In the sixteenth century, the Spanish adopted the copulative conjunction y (“and”) to distinguish a person’s surnames; thus the Andalusian Baroque writer Luis de Góngora y Argote (1561–1627), the Aragonese painter Francisco José de Goya y Lucientes (1746–1828), the Andalusian artist Pablo Diego Ruiz y Picasso (1881–1973), and the Madrilenian liberal philosopher José Ortega y Gasset (1883–1955). In Hispanic America, this spelling convention was common to clergymen (e.g. Salvadoran Bishop Óscar Arnulfo Romero y Galdámez), and sanctioned by the Ley de Registro Civil (Civil Registry Law) of 1870, requiring birth certificates indicating the paternal and maternal surnames conjoined with y — thus, Felipe González y Márquez and José María Aznar y López are the respective true names of the Spanish politicians Felipe González Márquez and José María Aznar López; however, unlike in Catalan, the Spanish usage is infrequent.
The conjunction y avoids denominational confusion when the paternal surname might appear to be a (first) name; hence the physiologist Santiago Ramón y Cajal might appear to be named Santiago Ramón (composite) and surnamed Cajal, like-wise the jurist Francisco Tomás y Valiente, and the cleric Vicente Enrique y Tarancón. Without the conjunction, the footballer Rafael Martín Vázquez, known as Martín Vázquez (his surnames) mistakenly appears to be named Martín rather than Rafael, whilst, to his annoyance, the linguist Fernando Lázaro Carreter occasionally was addressed as Don Lázaro, rather than as Don Fernando.

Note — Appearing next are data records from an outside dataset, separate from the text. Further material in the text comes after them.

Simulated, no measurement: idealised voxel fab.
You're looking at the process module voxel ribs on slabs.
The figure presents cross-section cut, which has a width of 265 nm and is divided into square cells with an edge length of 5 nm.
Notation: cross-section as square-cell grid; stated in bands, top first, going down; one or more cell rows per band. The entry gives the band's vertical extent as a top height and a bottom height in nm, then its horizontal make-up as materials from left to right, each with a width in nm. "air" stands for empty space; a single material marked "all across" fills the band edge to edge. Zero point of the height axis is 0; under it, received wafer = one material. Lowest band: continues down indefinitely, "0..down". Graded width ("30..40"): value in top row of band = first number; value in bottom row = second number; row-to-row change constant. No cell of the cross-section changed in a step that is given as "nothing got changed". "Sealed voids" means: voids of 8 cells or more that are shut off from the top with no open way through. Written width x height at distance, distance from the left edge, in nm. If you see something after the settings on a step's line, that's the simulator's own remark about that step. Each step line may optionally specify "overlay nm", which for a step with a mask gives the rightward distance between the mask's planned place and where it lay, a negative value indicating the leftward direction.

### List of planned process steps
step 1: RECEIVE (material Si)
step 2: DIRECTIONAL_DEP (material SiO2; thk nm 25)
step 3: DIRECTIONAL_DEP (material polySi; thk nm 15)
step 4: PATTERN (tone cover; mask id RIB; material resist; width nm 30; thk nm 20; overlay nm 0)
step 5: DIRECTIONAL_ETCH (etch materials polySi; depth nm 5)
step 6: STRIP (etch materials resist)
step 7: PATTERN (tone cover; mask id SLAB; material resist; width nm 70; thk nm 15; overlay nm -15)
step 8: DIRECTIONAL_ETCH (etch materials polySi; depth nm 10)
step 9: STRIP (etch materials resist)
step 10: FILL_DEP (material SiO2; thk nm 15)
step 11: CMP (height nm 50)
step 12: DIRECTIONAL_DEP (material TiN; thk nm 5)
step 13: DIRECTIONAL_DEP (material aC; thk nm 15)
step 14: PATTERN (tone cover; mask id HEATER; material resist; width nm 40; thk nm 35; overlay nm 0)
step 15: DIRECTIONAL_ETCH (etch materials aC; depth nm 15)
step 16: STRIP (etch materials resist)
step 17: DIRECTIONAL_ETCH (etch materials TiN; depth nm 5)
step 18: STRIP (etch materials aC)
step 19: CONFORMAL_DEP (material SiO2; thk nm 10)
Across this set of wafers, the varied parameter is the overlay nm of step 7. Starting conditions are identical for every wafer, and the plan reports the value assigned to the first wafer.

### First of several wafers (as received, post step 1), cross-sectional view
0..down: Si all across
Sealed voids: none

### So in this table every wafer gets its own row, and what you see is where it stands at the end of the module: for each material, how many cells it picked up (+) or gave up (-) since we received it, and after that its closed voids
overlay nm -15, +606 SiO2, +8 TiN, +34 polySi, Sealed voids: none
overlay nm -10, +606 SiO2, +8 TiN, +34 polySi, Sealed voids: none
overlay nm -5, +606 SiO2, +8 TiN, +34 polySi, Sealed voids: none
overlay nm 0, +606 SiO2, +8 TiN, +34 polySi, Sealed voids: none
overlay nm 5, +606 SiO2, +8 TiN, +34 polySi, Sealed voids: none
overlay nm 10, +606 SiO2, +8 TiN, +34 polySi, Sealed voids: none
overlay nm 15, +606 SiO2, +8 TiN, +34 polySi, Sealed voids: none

Moreover, when the maternal surname begins with an i vowel sound, written with either the vowel I (Ibarra), the vowel Y (Ybarra archaic spelling) or the combination Hi + consonant (Higueras), Spanish euphony substitutes e in place of y, thus the example of the Spanish statesman Eduardo Dato e Iradier (1856–1921).
To communicate a person’s social identity, Spanish naming customs provide orthographic means, such as suffix-letter abbreviations, surname spellings, and place names, which denote and connote the person’s place in society.
h. (son of): A man named like his father, might append the lower-case suffix h. (denoting hijo, son) to his surname, thus distinguishing himself, Juan Gómez Marcos, h., from his father, Juan Gómez Marcos; the English analogue is “Jr.” (son).
–ez: Spanish surnames ending in -ez originated as patronymics denoting "the son of"—Fernández (son of Fernando), González (son of Gonzalo)—yet not every such surname is patronymic, because in many Spanish dialects the Spanish-language letters z and s are pronounced alike, leading to the same word being spelt with either "s" or "z". In Hispano-American Spanish, the -ez spellings of Chávez, Cortez (Alberto Cortez) and Valdez are not patronymic surnames, because they are variant spellings of the Iberian Spanish spelling with -es, as in the names of Manuel Chaves González, Hernán Cortés and Javier Valdés. For more on the -z surnames in Spanish see Influences on the Spanish language.
Anonymous foundlings were a naming problem for civil registrars, but such anonymous children were often named toponymically, after the town where they were found. Because most foundlings were reared in church orphanages, they were often given the surnames Iglesia or Iglesias (church[es]) and Cruz (cross). Blanco (connoting "blank" here, rather than the more usual "white") was another option. A toponymical first surname might be followed as second surname by Iglesia or Cruz.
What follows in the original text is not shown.